Relational Learning Project Grows
Hearts Exchanged, a reconciliation effort and learning opportunity, is reaching communities across Canada.
The project, now in its second phase, has over 250 participants from every classis and region in Canada gathering regularly to learn and converse on matters of reconciliation. The goal of Hearts Exchanged is to equip Reformed Christians to engage with Indigenous people as neighbors and fellow people loved and created by God and bearing his image.
The first phase of the project, which took place from autumn 2020 through spring 2021, saw two pilot cohorts from eastern and western Canada complete the program and give feedback to help shape and refine the journey for future participants.
In its current iteration, Hearts Exchanged invites participants to commit to an eight-month learning and action journey, which involves gathering online with other people in their cohort once a month and using the time in between sessions to read, watch documentaries, and journal about the experience. By the end of the eight months, participants will have created an action plan to continue the reconciliation process and to share their learning with people in their churches and communities.
Priya Andrade, the justice and reconciliation mobilizer with Canadian Ministries, is excited about the growth of Hearts Exchanged and what it means for the Christian Reformed Church, noting, “This is what we’re invited as a country to be doing, and we’re responding as a church.” She added, “Are we doing it perfectly? More than likely not, but are we doing it? Yeah. We’re not indifferent. And I think that’s what Hearts Exchanged is showing.”
The experience is designed to foster learning about the harms caused to Indigenous peoples by colonization, to share stories of people whose lives have been impacted by its ongoing effects, and to provide a safe place for honest dialogue and relationship building around these topics.
Shannon Perez, a member of the Dene First Nation, was part of the team that created and curated the materials included in Hearts Exchanged. “There are a lot of Indigenous people that . . . have their own tension about being Indigenous and being Christian. It’s been the narrative we have to choose: ‘You’re either Indigenous or you’re Christian, but you can’t be both.’ But how did we even come to the place where Indigenous people have to choose? That is why we need to go through Hearts Exchanged.”

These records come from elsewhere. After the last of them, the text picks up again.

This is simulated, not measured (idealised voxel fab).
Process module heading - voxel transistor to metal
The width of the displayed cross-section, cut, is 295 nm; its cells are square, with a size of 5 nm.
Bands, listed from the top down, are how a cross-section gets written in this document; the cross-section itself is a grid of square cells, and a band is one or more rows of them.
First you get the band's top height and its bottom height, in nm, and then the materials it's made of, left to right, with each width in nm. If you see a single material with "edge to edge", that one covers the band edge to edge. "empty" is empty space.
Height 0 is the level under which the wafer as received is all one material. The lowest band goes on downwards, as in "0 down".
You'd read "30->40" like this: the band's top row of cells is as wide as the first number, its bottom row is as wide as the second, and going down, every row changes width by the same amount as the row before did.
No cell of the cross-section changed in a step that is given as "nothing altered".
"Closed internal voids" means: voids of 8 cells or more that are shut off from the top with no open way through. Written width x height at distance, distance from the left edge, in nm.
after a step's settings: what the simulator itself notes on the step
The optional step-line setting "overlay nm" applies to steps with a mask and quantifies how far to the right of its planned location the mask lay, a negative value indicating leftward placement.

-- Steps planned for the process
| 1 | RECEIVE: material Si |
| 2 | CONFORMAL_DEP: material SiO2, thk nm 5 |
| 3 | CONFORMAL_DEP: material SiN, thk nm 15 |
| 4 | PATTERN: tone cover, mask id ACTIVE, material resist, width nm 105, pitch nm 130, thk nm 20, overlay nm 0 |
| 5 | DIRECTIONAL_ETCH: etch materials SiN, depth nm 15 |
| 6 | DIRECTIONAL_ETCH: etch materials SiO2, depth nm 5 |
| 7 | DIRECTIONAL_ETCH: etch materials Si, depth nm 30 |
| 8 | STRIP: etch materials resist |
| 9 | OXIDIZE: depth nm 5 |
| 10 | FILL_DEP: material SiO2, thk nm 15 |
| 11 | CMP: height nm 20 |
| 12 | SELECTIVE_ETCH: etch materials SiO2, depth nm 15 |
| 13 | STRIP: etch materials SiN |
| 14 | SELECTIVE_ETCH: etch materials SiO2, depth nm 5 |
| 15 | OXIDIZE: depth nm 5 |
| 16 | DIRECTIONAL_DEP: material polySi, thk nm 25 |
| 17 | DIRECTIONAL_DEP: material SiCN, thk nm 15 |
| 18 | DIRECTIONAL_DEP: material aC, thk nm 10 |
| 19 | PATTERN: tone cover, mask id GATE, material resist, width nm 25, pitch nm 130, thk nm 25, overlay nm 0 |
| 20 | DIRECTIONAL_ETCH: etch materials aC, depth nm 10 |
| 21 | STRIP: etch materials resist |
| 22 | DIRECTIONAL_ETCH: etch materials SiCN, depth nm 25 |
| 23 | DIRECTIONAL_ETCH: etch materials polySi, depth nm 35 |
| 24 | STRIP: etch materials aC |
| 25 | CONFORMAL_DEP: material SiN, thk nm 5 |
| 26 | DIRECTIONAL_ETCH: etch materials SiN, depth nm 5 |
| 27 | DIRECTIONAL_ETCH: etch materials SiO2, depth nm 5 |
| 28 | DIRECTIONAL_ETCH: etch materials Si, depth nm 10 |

Feedback from past participants has been encouraging. One person shared, “I love how the circle discussions allow for a diversity of perspectives that frees each person to listen and not feel like they have to talk about everything; everyone can share what is most meaningfully on their heart and mind. If you have done the first steps of a Blanket Exercise and are asking what’s next, this journey is the perfect thing for you!”
Another participant praised the project as a way to answer the call to care for the oppressed, to do justice and love mercy. Another shared, “Hearts Exchanged gave me the opportunity to finally learn about Indigenous justice issues and context in Canada and what role I can play in moving forward.”
To ensure that the learning continues and spreads, phase three will invite participants from previous cohorts to take steps to implement their action plans, engaging their communities in reconciliation activities. Phase four will bring the learning and action planning to the next CRC Canadian National Gathering, providing resources to bring the work to local church contexts.